Our Weekend
We arrived Friday near dinner time and took Matthew to Bookbinders, a well known Philadelphia restaurant that had been closed for three and half years, renovated and reopened about two years ago. It’s an uber-expensive restaurant (What can I say, we were giddy to see our boy.) with people to greet you, to take your order, to pour your water, to assist you in the bathroom, and to stand around and look pretty. Even the owner walks about and introduces himself.
One more thing about the bathrooms. Diane tells me there were three hair care products lined up on the sink, but the attendant, after appraising Diane’s Do, offered her a fourth. And, after Matthew’s description (“Dad, they looked like closets, not stalls”), I figured one Miller paying to pee was enough so I elected to hold it until we got back to the hotel.
Saturday we woke Matt at noon, had breakfast at the Student Union, and then traipsed off to the Meso-American exhibit at the University of Penn. Last night we had dinner at the uber-inexpensive (Giddy had worn off.) Draught Horse, near Temple, where we grilled (intended) Matt about about his current life compared to his old life. Interestingly for me, he said it wasn’t as different as he expected.
“I still go to classes and I still study.” he said.
“But you pick and choose as you please. And when you’re done studying you can do whatever you want.”
“Dad, I went from unstructured to unstructured.”
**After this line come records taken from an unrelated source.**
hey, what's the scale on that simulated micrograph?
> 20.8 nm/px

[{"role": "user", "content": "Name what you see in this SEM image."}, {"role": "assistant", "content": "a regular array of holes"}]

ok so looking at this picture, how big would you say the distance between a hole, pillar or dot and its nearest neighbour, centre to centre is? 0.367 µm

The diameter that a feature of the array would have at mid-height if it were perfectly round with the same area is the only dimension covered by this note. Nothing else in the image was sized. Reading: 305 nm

(As a father my biggest regret is that I wasn’t able to be more of what I consider a father to be. I didn’t hand down the beatings, but I definitely didn’t deal with my father’s hand’s off approach. I didn’t even recognize it as an issue until I was about done being a parent.)
“You’re right. How about getting away, out from under all our stuff. I figured that would be such a relief.”
“Out from under what?”
“HO, Jimmy, Patti. All that.”
“Partly, but I’m still working on that. I miss Acton and my friends. I miss your shower, I miss my own bed.”
Either a typo or too cryptic. “Unstructured” would imply you HAD a hand’s off approach (as would no beatings, but that’s more of a pun). So what do you “consider a father to be”? What do you mean by “I didn’t deal with …” That could be “I didn’t approach it that way” or “I never dealt with what my father was like and so …”
Back to the bathroom … I assume there was no indication of a charge; nothing so gauche as a coin operated door — how did each of you know how much to pay (tip)? Is tip amount in the men’s room different from the women’s room? And did Diane accept the hair care product?
Was the food any good, at least?
And finally, did you find out during the grilling whether they smoke in the showers?
Comment by Jennifer — October 29, 2006 @ 10:49 am
No coin operated anything. Just a guy who lives in a bathroom and expects to be compensated for it. If you think about it, can there ever be enough compensation?
Diane did not. It made her nervous.
The food was delicious. My Market Fish was flounder broiled with capers, Matt had perfectly cooked filet mignon, and Diane, her fall back favorite – scallops.
Matthew has always told me what he’s going to do rather than vice versa. I admire my brother-in-law’s intense involvement with his kids. I think structure means safety.
I think the conflict is that when your primary relationship with your father is through his belt then the absence is experienced as relief rather than panic.
Time for another story from you.
Comment by michael — October 29, 2006 @ 11:05 am
“Out from under what?” Tells it all. But lots of (loving) structure doesn’t always mean you get what you’d like from your offspring. (There’s a story there to be told some day, after my kids die).
Comment by rakkity — October 29, 2006 @ 11:23 am
The problem is, my life pretty much revolves around my teaching and there’d be no such thing as anonymous enough for me to tell stories about that. And older stuff I barely recall.
I’m with rak on the loving structure thing, without personal experience in either extreme. Think about how you got to a place where Matt chooses to tell you what he’s going to do. Some parents don’t get that. I think parenting is NOT like a mathematical function — i.e. not: if your function is such-and-such, you will get such-and-such a result. Or maybe it’s just that the function is not only non-linear but has multiple discontinuities — and there are infinite possible inputs (offspring personalities).
Comment by Jennifer — October 29, 2006 @ 11:51 am
I suppose it wouldn’t “work” at some level to acknowledge missing a person who’s seated opposite you. I, for one, take it on faith you were the fifth in the list.
And faith is a great deal of parenting (I suppose, being unqualified to really comment). You aren’t trusting when you’re attempting to control, and such faith begets faith.
Comment by el Kib — October 30, 2006 @ 8:49 am
As any parent knows, teenagers are guided in strange, unpredictable directions by their peers and the environment. So the pre-teenage years, as important as they are, give only limited control over the directions teenagers will go. Certainly, the results of parenting are not at all a “function” so much as a chaotic Monte-Carlo walk through multi-dimensional parameter space.
Comment by rakkity — October 30, 2006 @ 12:55 pm
Your questioning of Matt raise more questions–drawn from the ones my dad used to ask:
What classes are you liking most, and what are you learning?
What clubs have you investigated and are considering joining?
Any new perspectives on growing up in Acton emerging from living in this larger world?
And for you, I think there’s a story lurking under “what I coinsider a father to be”.